I’ve had an interest in Buddhism from the time I first saw the Dalai Lama speak at the University of Washington in April of 2008.  Since then I’ve read texts on the Dalai Lama and Buddhism, started yoga, and started a meditation/mindfulness practice.  As my “studies” have matured, I’ve begun to understand Buddhist principals more and more.  I’ve written before about compassion — how it makes us happier because we give to the community that in turn gives to us.  Today I’ll explain how a free mind is a happier mind, free of the influence of our surroundings on our feelings and emotions.

A free mind is one where emotions and moods aren’t changed by our environment.  This concept is likely very foreign to most of us.  When we see our sports team lose, we can’t help but be upset.  When we get fired from a job, rejected from a school, bad results on a test, what have you, we can’t help but become upset and saddened.  A negative response to these negative events is completely normal, and in many ways good.  Silicon Valley has always celebrated failure as a way to motivate us to learn from our mistakes.  The trick is to be practical with negative events in our lives — learn from them, remember them, build on them — but don’t let your emotions and general well being be affected by them.  With more stable emotions comes more stable and long-lasting happiness.

As for how to reach a free mind, I’m still figuring that out.  Yoga and meditation help a lot.  The hardest part, though, is not falling into apathy.  As my mind becomes more free, I’m finding that bad events around me aren’t inspiring me to change them.  For example, if a coworker does a bad job at a task, my default reaction is to say to him or her, “It’s all good,” when instead I should be coaching them to be better, for the sake of themselves and the team.

We should all strive to have a free mind, where our emotions and happiness aren’t changed by negative events in our lives, where fears don’t limit our capacity to do good, and where jealousy and greed don’t prevent us from enjoying what we already have.  Practice gets us to this state, slowly but surely learning how to balance emotions with practical outcomes.

Your True Inner Voice

I have a friend who is very unhappy with his job.  He mentioned to me that he applied for an internal position in a different department that sounded interesting to him, but the department never responded to his application.  Eventually he decided to email the VP in charge of the department.  No response.  Driven to change his bad work situation, he considered going to the VP’s office and pitching he or she in person.  But he decided against visiting the VP.  He let his timidness outweigh his ambition.  He let his timid inner voice win over his ambitious inner voice.  This post isn’t about being ambitious, though.  It’s about finding your true inner voice.

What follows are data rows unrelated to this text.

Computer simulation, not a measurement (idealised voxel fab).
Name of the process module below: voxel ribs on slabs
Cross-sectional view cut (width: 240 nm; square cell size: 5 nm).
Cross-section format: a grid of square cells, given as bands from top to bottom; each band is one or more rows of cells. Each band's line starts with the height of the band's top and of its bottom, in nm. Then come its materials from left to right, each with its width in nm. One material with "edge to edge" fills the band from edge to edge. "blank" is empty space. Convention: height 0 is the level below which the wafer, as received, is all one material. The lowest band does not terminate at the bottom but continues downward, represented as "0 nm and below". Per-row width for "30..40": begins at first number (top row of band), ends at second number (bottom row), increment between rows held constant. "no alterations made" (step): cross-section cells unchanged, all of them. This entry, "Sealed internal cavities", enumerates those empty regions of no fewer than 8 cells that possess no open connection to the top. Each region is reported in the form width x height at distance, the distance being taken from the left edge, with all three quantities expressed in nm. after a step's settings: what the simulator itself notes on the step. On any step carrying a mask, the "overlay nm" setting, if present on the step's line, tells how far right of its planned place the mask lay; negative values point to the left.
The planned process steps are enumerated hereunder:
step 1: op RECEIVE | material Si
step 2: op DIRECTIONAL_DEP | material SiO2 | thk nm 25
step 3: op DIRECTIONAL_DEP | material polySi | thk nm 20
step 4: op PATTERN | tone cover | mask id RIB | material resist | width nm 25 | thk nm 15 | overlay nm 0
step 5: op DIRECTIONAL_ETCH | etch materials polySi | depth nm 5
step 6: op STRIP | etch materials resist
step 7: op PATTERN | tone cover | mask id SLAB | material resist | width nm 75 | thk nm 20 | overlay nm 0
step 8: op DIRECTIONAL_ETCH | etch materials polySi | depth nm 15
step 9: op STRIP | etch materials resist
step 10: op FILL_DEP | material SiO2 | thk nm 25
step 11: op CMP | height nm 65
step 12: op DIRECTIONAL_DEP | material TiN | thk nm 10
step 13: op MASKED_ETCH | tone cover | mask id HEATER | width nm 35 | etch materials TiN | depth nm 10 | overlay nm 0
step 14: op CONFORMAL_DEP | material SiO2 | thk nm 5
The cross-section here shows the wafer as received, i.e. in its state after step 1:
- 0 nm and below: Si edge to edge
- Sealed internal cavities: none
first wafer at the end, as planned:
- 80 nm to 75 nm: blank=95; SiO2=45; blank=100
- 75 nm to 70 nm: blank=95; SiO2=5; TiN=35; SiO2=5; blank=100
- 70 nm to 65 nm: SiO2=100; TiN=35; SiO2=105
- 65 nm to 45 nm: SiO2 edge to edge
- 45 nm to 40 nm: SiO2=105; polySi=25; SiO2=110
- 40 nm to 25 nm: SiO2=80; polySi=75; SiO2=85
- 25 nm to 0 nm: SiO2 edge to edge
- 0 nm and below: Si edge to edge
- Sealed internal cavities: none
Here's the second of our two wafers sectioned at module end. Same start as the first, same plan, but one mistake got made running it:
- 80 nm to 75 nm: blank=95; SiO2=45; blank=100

We all reach forks in our path through life, faced with the decision to do or not do something.  Often these decisions are influenced heavily by our current mood or state of mind.  If you’re feeling sad or tired, you’ll be less ambitious.  Whereas if you’re feeling energized and excited, the world is your ouster and you can do anything you want.

Again, this post isn’t about being ambitious, because not everyone is.  You can’t just one day become more confident in yourself and all of a sudden be ready to tackle the world.  Instead you need to find that inner voice that you believe is a true representation of yourself — that above all other voices relates most to your person.  If you’re faced with a decision to be timid or ambitious, and you think of yourself as being timid, then let that voice rule over all others.  But if you think you’re rooted in ambition, never let any fear, phobia, or concern get in your way of accomplishing what you set your eye on.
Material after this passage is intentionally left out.